Congressional leaders are also concerned that the Treasury might simply choose not to enforce the rules or be unwilling to impose financial penalties that could further weaken a firm and send the economy deeper into a tailspin.

The Bush administration at first opposed any restrictions on executive pay, congressional aides said. The original three-page bailout proposal presented to lawmakers in September contained no mention of such limits. "Treasury was pretty clear that they thought doing this exec-comp stuff would limit the effectiveness of the program," said a Democratic congressional aide involved in the negotiations, who, like others interviewed for this story, spoke on condition of anonymity. "They felt companies might not take part if we put in these rules."
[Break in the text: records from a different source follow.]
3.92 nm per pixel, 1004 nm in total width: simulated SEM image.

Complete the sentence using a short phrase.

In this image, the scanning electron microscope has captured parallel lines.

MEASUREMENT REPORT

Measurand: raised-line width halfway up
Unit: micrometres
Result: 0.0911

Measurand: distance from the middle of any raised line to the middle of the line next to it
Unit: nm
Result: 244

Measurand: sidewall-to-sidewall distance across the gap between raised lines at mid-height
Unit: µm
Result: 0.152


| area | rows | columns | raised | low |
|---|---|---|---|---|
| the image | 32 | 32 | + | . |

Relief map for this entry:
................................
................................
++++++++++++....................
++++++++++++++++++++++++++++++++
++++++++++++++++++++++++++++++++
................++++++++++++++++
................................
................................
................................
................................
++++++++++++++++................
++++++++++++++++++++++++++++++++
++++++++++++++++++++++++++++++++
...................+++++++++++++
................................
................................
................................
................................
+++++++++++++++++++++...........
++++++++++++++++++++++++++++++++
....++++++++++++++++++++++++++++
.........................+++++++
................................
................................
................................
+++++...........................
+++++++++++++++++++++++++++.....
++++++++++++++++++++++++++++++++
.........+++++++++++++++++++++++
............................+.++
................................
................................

Congressional leaders disagreed. By the morning of Saturday, Sept. 27, the final day of marathon negotiations on the bill, draft language relating to taxes and containing the enforcement provision applied to all companies participating in the bailout programs, Democratic and Republican congressional aides said. But then Treasury Secretary Henry M. Paulson Jr. and his deputies began pushing for the compensation rules to differentiate between companies whose assets are purchased at auction and those whose assets or equity are purchased directly by the government, the aides said.

Congressional leaders from both parties thought Paulson wanted the distinction for extraordinary cases like American International Group, which the government seized in September. He wanted to be able to push executives out of companies that the government controlled and have the flexibility to bring in strong new executives, said one senior congressional aide.

"The argument that they were making at the time is that the direct investment was going to be used only in circumstances where the company was AIGed, so to speak," said a senior Democratic congressional aide.

Davis, the Treasury spokeswoman, confirmed that the Treasury pushed to place fewer restrictions on executives at companies receiving capital infusions, but she gave a different explanation. She said many of those firms are more stable and are being encouraged to participate in the bailout to strengthen the overall system. "The provisions for failing institutions should come with more onerous conditions than those for healthy institutions whose participation benefits the entire system," she said.

Lawmakers agreed to the Treasury's request that the measure apply only to executives at companies whose assets were bought by the government through auctions. In the executive-compensation tax section, a new sentence saying that eventually was inserted.

Meanwhile, Paulson repeatedly told lawmakers that he did not plan to use bailout funds to inject capital directly into financial institutions. Privately, however, his staff was developing plans to do just that, Paulson acknowledged in an interview.

Although lawmakers hailed the rules as unprecedented new limits on executive pay, several were unhappy that the law was not stricter.

Under pressure from Congress, the Treasury issued regulations in October on executive compensation and applied the tax-deduction limits to all companies receiving bailout funds, although the legislation did not require it for firms that received direct capital injections. But the Treasury failed to issue guidelines requiring the IRS or any other agency to enforce the rules, and it also failed to explain how the restrictions would be enforced.

The Treasury's regulations also instructed firms to disclose more compensation information to the Securities and Exchange Commission. But officials at the SEC do not think they have the authority to force companies to disclose the kind of pay information required by the bailout law, according to people familiar with the matter, though they hope companies will cooperate. John Nester, an SEC spokesman, declined to comment.

Senators on the Finance Committee have expressed concern to Paulson and are now considering whether they should amend the law to apply the enforcement mechanism to all firms participating in the bailout.